Water pump and timing chain?
Water pump has been leaking, at least I think it is. I think it is the seal where the pump attaches. Anyway, it has gotten a fair amount worse lately. I am going to try and do it this weekend or next depending on if I can pick up the parts. Figure I might as well do all the hoses too.
The water pump seems simple enough, I figured since I have the front all torn apart I might as well do the timing chain (130k on original). Never done a timing chain before, will I need any special tools? Anything I should know? The manual seems to make it sound like an easy job.
Thanks for any help, or tips.
The water pump seems simple enough, I figured since I have the front all torn apart I might as well do the timing chain (130k on original). Never done a timing chain before, will I need any special tools? Anything I should know? The manual seems to make it sound like an easy job.
Thanks for any help, or tips.
It is an easy job.
After you remove the chain, don't turn the cam or the crank at all or it'll screw up the timing.
The two front bolts in the oil pan need to come out to get the timing cover off.
You need a 3 jaw puller to get the cam sprocket off easily and to keep you from turning it in the process.
You need the duck foot puller to get the harmonic balancer off.
You want to thread that puller into the balancer, if you use a 3 jaw puller and pull on the outside of the balancer then you will ruin it.
I had to grab a spare washer out of the shed to sit over the hole that the crank bolt goes into because the pointed accessory in the harmonic balancer puller kit was small enough to damage the threads on the end of the crank.
Some people say that you need to use the sleeve and seal kit for the harmonic balancer because the new crank seal might leak if you don't.
I have on but I didn't use it and my front seal hasn't leaked a drop of oil since changing the chain.
If you don't use the sleeve then just look at the bottom of the balancer every now and then to see if there is oil leaking out of where it goes into the timing cover. If it does start leaking then you'll just have to pull the balancer back off, slip the sleeve on it and put it back on.
You will want to do an oil change after you get done with the water pump because it is likely that some coolant will get into the oil pan.
After you remove the chain, don't turn the cam or the crank at all or it'll screw up the timing.
The two front bolts in the oil pan need to come out to get the timing cover off.
You need a 3 jaw puller to get the cam sprocket off easily and to keep you from turning it in the process.
You need the duck foot puller to get the harmonic balancer off.
You want to thread that puller into the balancer, if you use a 3 jaw puller and pull on the outside of the balancer then you will ruin it.
I had to grab a spare washer out of the shed to sit over the hole that the crank bolt goes into because the pointed accessory in the harmonic balancer puller kit was small enough to damage the threads on the end of the crank.
Some people say that you need to use the sleeve and seal kit for the harmonic balancer because the new crank seal might leak if you don't.
I have on but I didn't use it and my front seal hasn't leaked a drop of oil since changing the chain.

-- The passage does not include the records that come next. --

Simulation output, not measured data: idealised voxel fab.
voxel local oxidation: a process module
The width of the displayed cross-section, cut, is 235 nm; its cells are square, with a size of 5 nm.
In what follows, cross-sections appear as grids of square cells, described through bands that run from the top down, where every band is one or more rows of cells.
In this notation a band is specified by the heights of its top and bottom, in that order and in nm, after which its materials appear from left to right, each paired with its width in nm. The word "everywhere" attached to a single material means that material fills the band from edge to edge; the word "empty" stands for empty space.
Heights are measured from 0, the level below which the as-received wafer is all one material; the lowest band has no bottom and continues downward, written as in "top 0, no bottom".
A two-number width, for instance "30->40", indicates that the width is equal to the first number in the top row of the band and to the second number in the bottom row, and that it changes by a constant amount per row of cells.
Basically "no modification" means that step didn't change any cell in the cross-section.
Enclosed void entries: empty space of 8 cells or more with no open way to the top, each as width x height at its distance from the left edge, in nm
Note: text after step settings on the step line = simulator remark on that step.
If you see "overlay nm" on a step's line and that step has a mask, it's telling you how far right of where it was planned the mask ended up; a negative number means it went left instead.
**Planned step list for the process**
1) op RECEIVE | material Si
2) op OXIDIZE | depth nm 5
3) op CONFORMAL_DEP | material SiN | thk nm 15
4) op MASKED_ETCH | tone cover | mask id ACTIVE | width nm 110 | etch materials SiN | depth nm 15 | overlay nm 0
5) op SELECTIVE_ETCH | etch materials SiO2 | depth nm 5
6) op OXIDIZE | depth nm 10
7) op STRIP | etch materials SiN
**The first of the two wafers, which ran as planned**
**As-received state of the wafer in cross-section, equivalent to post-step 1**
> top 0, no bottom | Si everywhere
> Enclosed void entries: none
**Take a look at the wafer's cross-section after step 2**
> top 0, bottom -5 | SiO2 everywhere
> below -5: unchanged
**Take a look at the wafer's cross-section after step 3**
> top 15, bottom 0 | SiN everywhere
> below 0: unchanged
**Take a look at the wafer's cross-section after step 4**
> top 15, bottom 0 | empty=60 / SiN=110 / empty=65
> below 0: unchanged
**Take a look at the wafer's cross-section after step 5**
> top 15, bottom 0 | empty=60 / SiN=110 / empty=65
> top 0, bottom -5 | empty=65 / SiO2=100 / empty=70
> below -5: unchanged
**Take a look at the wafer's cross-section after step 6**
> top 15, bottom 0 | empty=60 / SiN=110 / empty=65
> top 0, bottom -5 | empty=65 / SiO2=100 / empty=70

If you don't use the sleeve then just look at the bottom of the balancer every now and then to see if there is oil leaking out of where it goes into the timing cover. If it does start leaking then you'll just have to pull the balancer back off, slip the sleeve on it and put it back on.
You will want to do an oil change after you get done with the water pump because it is likely that some coolant will get into the oil pan.
Last edited by Sheriff420; Sep 14, 2010 at 03:13 AM.
if your plenum hasn't been fixed with an aluminum hughes plate, you might want to do that at the same time, since you have to strip all the same stuff off the engine for both jobs.
as sheriff said, you need a harmonic balance puller. you can rent/borrow one from most parts stores. thread the big crank bolt back in the end of the crank to protect the oh-so-precious threads. i almost ****ed up that step.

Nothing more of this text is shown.